Today, checking monitoring at the end of day, I found a spike of 'parsing errors' in the morning. The monitoring helped me find out why. take the path with me:
1 - Looking at the logs dashboard
We can see a spike in logs - nearly 6000!! - around 10:13. The aggregation by codes show us very easily that there have been parsing issues, and when opening the log detail, because there were missing packets.
Let's find the root cause.
2- Looking at the parsing dashboard
We can see an increase of Tcp session in waiting to be parsed in the queue, and the parsing duration and delay increasing.
Many HTTP coms were still created, so there is no like, errors, but only in increase of demand.
There is a small red part of the Parsing status histogram, with 5603 sessions in errors out of 56000.
3- Further on, in the services dashboard
There is definitely an increase of input load, and an even more increase of created Http Coms. The input load almost doubled in size!
CPU is still good, with a net increase of parsing service.
4- Looking at DB status
Redis doubled its load, with a high increase in RAM, but it came back to normal straight after :) Works like a charm!
Response time and content of Redis increase significantly but nothing worrying. The spike has been absorbed.
Elasticsearch shows a net increase of new communications indexation.
5- Then the whisperers dashboard gives us the answer
In fact, all was normal, it's only the performance team (SPT1 whisperer) that decided to capture one of their test :-)
That's good observability capabilities, don't you think? All in all, everything when well.
- The spike was absorbed for almost 15 minutes,
- But the parsing replicas where not enough to cope with the input load, and the delay of parsing increased regularly
- So much that Redis started removing data before it got parsed (when the parsing delay reached 45s, the TTL of packets)
- Watch again the second set of diagrams to check this.

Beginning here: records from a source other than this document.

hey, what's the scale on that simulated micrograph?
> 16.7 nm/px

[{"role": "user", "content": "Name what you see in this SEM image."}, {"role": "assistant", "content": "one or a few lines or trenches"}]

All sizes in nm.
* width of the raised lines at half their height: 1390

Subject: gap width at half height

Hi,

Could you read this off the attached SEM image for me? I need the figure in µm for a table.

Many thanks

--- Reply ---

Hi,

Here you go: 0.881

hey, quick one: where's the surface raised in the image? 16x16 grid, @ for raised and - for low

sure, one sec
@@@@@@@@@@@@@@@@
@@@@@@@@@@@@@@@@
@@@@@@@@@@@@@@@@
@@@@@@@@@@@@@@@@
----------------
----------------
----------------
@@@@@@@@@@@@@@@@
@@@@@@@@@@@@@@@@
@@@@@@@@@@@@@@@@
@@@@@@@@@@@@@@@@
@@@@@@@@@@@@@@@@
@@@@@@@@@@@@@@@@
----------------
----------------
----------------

- Then the parsers started complaining about missing packets when parsing the Tcp sessions. The system was in 'security' mode, avoiding to crash and avoiding the load increase.
- All went back to normal after SPT1 stopped testing.
The system works well :) Yeah! Thank you for the improvised test, performance team !
We may also deduced from this event that parsing service replicas may be increased safely to absorb the spike. As the CPU usage still offered room for it. Auto scaling would be the best in this case.
Cheers, Thibaut